Dear Diary: This week, I decorated my office. Pictures are my favorite decoration––I look at them when I’m bored, I value them as much as the moment itself, and I find myself wanting to be back in that same spot when I look for too long. As I was hanging my pictures and framing them to sit on my desk, I reflected on the moment I got to watch the sunset from a little island outside of Tampa, the moment I fought against the bitter December wind at the top of a New York skyscraper, and my favorite moment in front of a special lighthouse on the SC coast.
I was telling a coworker about one of my friends who recently moved to Chicago just for the heck of it, and he responded, “This is a good age for you to travel.”
Me and my 23-year-old self have been to several places, and one of my very closest friends just traveled to Budapest for ten days. My coworker was right––this is the perfect age to “spread your wings,” as they say.
In about a month, I will turn 24 years old. I’ve said a thousand times that I don’t know what lies ahead of me or what 24 will look like. But I do know two things: I want to keep traveling while I’m young, and, more importantly, moving forward isn’t always about the path in front of you. It’s sometimes about channeling the path behind you.
I was sitting in the bathtub the other night (where I do my best thinking and relaxing, even though a lot of people call it “soaking in your own filth”) and I was comparing myself to someone in the healthiest way a person can.
I was comparing my present self to the 12-year-old girl I used to be.
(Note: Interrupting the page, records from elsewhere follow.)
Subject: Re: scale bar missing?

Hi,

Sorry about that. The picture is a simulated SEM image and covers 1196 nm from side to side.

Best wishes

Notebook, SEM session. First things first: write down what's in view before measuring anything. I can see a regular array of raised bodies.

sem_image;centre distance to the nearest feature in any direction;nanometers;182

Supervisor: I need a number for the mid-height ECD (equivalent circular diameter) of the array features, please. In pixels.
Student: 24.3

Diary. . .she was the best kiddo you’d ever meet. She ran into the woods and sought to lose her way just to find it again. She read books more quickly than anyone else. She just wanted to be a writer but promised she wouldn’t think too deeply about her future. She wanted to be the colors instead of seeing them, and then she wanted to write them in order to feel them.
Now, I fear I’m not the pine-green adventure book I used to be, and I’ve shifted into sad poetry, in a sense. The kid I knew used to romanticize pain where now if I can get very honest with my readers, she might be only capable of feeling it.
Before I get too cloudy, I just want to say this: buried treasure isn’t ever a new fortune. Buried treasure has been there for years and just needs to be dug up and dusted off.
Dearest readers, instead of running all over the world trying to find yourself, turn around and follow your tracks to your 12-year-old spirit. Dig it up. Dust it off. It’s been there the whole time. Someone just had to find it. The glitter you’ll find will be golden.